Technology is disrupting every industry and financial services is no exception. Financial technology has evolved through app development for smart phones and social media for client communication. Recent studies show 99% of advisors have cell phones (68% are iPhones) and over 85% use social media. The impact of this technological revelation knows no limits.
Clients benefit from financial technology. We expect access to our information 24 hours per day, and millennials take a hands on approach to fiscal management. Big data and cloud computing is changing and improving the financial services industry. Advisors and wholesalers who want to remain relevant should evaluate their response. The most impactful changes are:
- Mobile Tech – Firms are moving away from their reliance on laptop computers. Cell phones are more powerful than computers used to put man on the moon. Video conferencing, webinars and client presentations are easily conducted from most iPhones, Samsung devices and tablets. Clients are using the hundreds of available apps to manage finances and conduct research. With the growth of broadband data and wifi hot spots, advisors are running their businesses from anywhere. Cell phones are no longer just for Angry Birds and Netflix.

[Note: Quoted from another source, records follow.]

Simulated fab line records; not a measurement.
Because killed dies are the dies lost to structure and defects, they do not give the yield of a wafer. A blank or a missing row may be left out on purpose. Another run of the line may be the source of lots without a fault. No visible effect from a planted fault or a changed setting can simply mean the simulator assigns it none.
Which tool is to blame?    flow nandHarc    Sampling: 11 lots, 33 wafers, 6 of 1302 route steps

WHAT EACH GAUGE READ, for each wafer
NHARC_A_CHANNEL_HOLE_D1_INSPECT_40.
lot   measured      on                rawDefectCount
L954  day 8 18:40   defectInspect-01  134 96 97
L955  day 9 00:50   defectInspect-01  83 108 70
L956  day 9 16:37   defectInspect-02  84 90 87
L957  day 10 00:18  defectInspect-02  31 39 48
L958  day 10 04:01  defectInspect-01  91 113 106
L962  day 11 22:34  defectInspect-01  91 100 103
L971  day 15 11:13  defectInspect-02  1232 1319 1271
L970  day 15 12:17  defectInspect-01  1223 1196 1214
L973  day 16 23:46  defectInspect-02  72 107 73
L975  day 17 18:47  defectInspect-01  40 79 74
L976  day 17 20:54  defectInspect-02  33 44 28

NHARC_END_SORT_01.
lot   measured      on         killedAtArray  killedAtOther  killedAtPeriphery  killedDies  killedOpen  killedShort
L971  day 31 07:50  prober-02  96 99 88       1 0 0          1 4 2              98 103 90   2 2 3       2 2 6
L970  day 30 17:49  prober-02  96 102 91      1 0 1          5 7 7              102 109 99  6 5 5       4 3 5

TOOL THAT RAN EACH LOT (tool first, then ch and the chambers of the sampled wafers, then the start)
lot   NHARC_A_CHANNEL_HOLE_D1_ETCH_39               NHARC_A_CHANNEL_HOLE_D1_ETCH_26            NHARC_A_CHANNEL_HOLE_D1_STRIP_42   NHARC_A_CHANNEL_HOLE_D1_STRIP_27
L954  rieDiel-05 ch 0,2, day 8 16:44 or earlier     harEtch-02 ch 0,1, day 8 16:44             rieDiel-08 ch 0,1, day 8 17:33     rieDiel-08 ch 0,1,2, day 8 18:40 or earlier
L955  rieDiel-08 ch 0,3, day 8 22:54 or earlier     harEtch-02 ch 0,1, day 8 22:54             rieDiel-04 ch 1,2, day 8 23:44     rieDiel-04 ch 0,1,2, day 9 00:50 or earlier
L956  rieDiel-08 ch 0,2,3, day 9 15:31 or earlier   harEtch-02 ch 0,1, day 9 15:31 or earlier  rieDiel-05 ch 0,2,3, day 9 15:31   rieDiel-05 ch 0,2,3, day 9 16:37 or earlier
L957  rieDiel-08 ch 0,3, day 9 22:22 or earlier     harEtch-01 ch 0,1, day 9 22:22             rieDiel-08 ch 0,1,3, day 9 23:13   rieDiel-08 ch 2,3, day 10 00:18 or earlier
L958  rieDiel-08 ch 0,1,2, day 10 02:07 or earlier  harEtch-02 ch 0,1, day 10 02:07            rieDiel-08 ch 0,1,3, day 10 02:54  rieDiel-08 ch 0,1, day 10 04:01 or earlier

- Social Media – LinkedIn is the most popular social media network advisors utilize, and it is helping to grow their assets under management (AUM). Successful advisors are consistent in their use of social media (daily), and they run a book of business worth $92 million. More than 35% of large advisors (more than $100 million AUM) say social media played a major role in marketing efforts. An effective financial technology strategy incorporates social media to generate leads and increase relationships.
- Robo-Advisors – These automated portfolio management services use algorithms to manage client investments. User benefits include lower fees and account minimums. Schwab and Vanguard are offering these services to their clients, and the trend continues to grow. Hybrid services combine computer automation and human input. Automation is not just for the millennials. As high net worth individuals invest more ($8 trillion by 2020), this alternative investment method will grow.
Robo-Advisor Trends for 2017
- Security – I love using my iPhone to pay for items! It’s not just a “cool feature.” Transactions through my iPhone provide end to end encryption of the data. Example: I don’t know what happens to my credit card when my waiter takes it. That’s an uncomfortable feeling! Data privacy and security have become a mainstream concern with financial technology. Organizations are implementing procedures to make sure clients know their assets and information are safe.
- Cloud Services – Data storage (e.g. – Dropbox, Google Drive, etc.) are a few examples of cloud computing. Cloud services such as VoIP (voice over IP) allow users to place calls over the internet and forward calls from the office to a cell phone. Skype and Google Talk are low cost solutions that increase advisor availability to clients. The low cost of technology puts the power of these solutions in the hands of even small offices.
5 Apps Every Financial Advisor Needs
Firms are responding by spending more on information technology, training and staffing changes. Sales, service and client communication are improving through the use of technology. Make sure your advisor team knows how to use your firm’s app and answer client questions. Innovation is not slowing down or going in reverse. Empower your advisors with the knowledge that will make them a better resource to their clients.